I don't think this distinction makes a difference here.
>
> >
> > ts = turnstile_lookup(mtx);
> > /*
> > * Once we have the turnstile chain interlock, mark the
> > * mutex has having waiters. If that fails, spin again:
> > * chances are that the mutex has been released.
> > */
> > if (!MUTEX_SET_WAITERS(mtx, owner)) {
> > turnstile_exit(mtx);
> > owner = mtx->mtx_owner;
> > continue;
> > }
> >
> > Note that the lock apart from being free, can be:
> > 1. owned by the same owner, which is now running
> >
> > In this case the bit is set spuriously and triggers slow path
> > unlock.
>
> Recursive locks aren't allowed so I don't follow what you mean here.
>
> 544 if (__predict_false(MUTEX_OWNER(owner) == curthread)) {
> 545 MUTEX_ABORT(mtx, "locking against myself");
> 546
>
> > 2. owned by a different owner, which is NOT running
>
> Is this still a possibility given the above?
>
This is not about recursive locking. I explicitely noted 2 scenarios
which are handled suboptimaly:
Lock owner is remembered across turnstile_lookup.
MUTEX_SET_WAITERS does:
rv = MUTEX_CAS(&mtx->mtx_owner, owner, owner | MUTEX_BIT_WAITERS
If the lock owner is the same and sleeps, it's fine.

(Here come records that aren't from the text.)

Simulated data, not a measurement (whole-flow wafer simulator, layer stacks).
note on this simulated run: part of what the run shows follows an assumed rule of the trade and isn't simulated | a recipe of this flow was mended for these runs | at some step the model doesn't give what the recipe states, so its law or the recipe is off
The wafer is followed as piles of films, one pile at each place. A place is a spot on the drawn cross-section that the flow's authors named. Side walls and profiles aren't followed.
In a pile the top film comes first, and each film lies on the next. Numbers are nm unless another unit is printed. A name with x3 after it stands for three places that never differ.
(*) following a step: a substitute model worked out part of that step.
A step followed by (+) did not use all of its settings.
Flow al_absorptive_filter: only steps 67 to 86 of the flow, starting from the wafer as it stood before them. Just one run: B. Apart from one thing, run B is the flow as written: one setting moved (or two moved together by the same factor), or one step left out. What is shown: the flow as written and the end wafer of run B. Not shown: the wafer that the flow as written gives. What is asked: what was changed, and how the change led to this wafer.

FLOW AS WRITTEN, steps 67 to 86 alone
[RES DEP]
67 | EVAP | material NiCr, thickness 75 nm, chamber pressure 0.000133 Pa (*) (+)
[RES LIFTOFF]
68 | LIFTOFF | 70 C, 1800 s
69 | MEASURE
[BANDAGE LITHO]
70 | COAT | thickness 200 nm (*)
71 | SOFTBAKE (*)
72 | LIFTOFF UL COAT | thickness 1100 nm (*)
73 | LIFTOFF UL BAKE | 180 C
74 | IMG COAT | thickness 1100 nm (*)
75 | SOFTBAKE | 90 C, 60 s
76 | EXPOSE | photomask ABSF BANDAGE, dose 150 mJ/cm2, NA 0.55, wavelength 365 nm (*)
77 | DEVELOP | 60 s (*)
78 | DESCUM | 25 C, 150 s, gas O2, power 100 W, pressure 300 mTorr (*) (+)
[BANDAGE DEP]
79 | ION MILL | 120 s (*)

If the lock owner is the same but does not sleep, the bit is set for no
reason.
If there is a different owner (or the lock is free), cas fails and
turnstile_exit is called.
If the lock is free or said different owner does not sleep, it's fine.
If said different owner sleeps, turnstile_exit is called for no good
reason and the code circles back.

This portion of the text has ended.